# Exploratory Data Analysis

## Stage I: App Performance Overview

Stage one of our exploratory data analysis aims to expose patterns and yield insight into the nature and intensity of the customer experience within the IOS app user community.

### The Dataset

The dataset contains the following product descriptive, rating, price, and developer data for some 475,132 apps from the App Store.

| #  | Variable     | Date Type  | Description                              |
| -- | ------------ | ---------- | ---------------------------------------- |
| 1  | id           | Nominal    | App Id from the App Store                |
| 2  | name         | Nominal    | App Name                                 |
| 3  | description  | Nominal    | App Description                          |
| 4  | category_id  | Nominal    | Numeric category identifier              |
| 5  | category     | Nominal    | Category name                            |
| 6  | price        | Continuous | App Price                                |
| 7  | developer_id | Nominal    | Identifier for the developer             |
| 8  | developer    | Nominal    | Name of the developer                    |
| 9  | rating       | Ordinal    | Average user rating since first released |
| 10 | ratings      | Discrete   | Number of ratings since first release    |
| 11 | released     | Continuous | Datetime of first release                |

### EDA Approach

Our exploration will comprise the following five analyses.

1. Structural Analysis: Examine the overall shape, structure, and type of the data.
2. Data Quality Analysis: Assess quality and suitability of the data in terms of missing values, outliers, duplication, cardinality, and feature values.
3. Univariate Analysis: Explore the distributions of rating count, average rating, categories, and price.
4. Bivariate Analysis: Evaluate ratings, rating count, reviews and correlation analysis between two variables.
5. Multivariate Analysis: Cluster, factor, and correspondence analysis of three or more variables simultaneously.
6. Conclusions, insights and questions for stage two.

### Preliminaries

**Import Dependencies** # noqa

In [1]:
import numpy as np
import pandas as pd
from IPython.display import HTML, display_html
import seaborn as sns
import d8analysis as eda

from appstore.data.dataset.appdata import AppDataDataset
from appstore.container import AppstoreContainer

ModuleNotFoundError: No module named 'appstore'

**Wire and Initialize Dependencies** # noqa

In [None]:
container = AppstoreContainer()
container.init_resources()
container.wire(packages=["appstore"])

**Obtain the Dataset** # noqa

In [None]:
repo = container.data.appdata_repo()
dataset = repo.get_dataset()

### Structural Analysis

The structure and characteristics of the AppData dataset are as follows:

In [None]:
df1 = dataset.overview
df2 = dataset.dtypes

df1_style = df1.style.set_table_attributes("style='display:inline; margin-right:220px;'").set_caption("Dataset Structure")
df2_style = df2.style.set_table_attributes("style='display:inline; margin-right:120px'").set_caption("Dataset Data Types")

display_html(df1_style._repr_html_() + df2_style._repr_html_(), raw=True)

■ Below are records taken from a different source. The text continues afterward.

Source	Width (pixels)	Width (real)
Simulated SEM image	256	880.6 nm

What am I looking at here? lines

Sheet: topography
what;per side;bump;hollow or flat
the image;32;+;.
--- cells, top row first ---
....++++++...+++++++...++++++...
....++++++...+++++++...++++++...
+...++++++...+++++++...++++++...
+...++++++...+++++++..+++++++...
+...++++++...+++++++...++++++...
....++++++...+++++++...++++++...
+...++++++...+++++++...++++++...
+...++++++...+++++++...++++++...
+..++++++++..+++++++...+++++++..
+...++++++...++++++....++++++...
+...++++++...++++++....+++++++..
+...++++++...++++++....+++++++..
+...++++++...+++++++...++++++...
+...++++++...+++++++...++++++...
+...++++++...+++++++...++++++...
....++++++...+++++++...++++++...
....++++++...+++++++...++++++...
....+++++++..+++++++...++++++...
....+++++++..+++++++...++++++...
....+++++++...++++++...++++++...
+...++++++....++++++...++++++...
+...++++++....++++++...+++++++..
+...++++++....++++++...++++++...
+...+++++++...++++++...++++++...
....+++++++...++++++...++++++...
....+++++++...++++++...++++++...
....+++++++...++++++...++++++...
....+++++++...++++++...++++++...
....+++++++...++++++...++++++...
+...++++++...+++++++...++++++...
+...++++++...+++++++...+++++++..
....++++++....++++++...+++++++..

As indicated above, we have approximately 475,000 apps in our dataset, described by 11 features. Let's take a quick look.

In [None]:
dataset.sample().style.hide(axis="index")

Identity variables, specifically (app) id and developer_id will be retained for data processing purposes, but have no other value and will be largely ignored during this analysis.

### Data Quality Analysis

Data type, cardinality, validity, duplication, and size data are summarized at the variable level.

In [None]:
dataset.info.style.hide(axis="index")

**Observations**

- With the exception of released (date), we have no missing values.
- Id's are unique and name, description, developer information, are all high-cardinality
- Category id and label are low-cardinality with 26 unique values, each.

#### Numeric Variable Data Quality

Each feature has been cast to an appropriate data type and missing data are not extant for the dataset. Valid values for the numeric variables are:

| Variable | Date Type  | Valid Values                                     |
| -------- | ---------- | ------------------------------------------------ |
| price    | Continuous | Non negative values                              |
| rating   | Interval   | Real valued in [0,5]                             |
| ratings  | Discrete   | Discrete and non-negative                        |
| released | Continuous | Datetimes between June 10, 2008 and present day. |

Let's check the ranges for these variables.

In [None]:
stats = dataset.describe(include=[np.number, np.datetime64])
stats.numeric[['min','max']]

All numeric and datetime values are within range.

#### Categorical Variable Data Quality

The id, name, description, developer_id, and developer variables are nominal, high cardinality strings. Category and category_id; in contrast, must contain one of 26 category id / category values selected for this analysis.

In [None]:
columns = ['category_id', 'category']
dataset.unique(columns=columns).style.hide(axis="index")

Category and category_id values are as expected.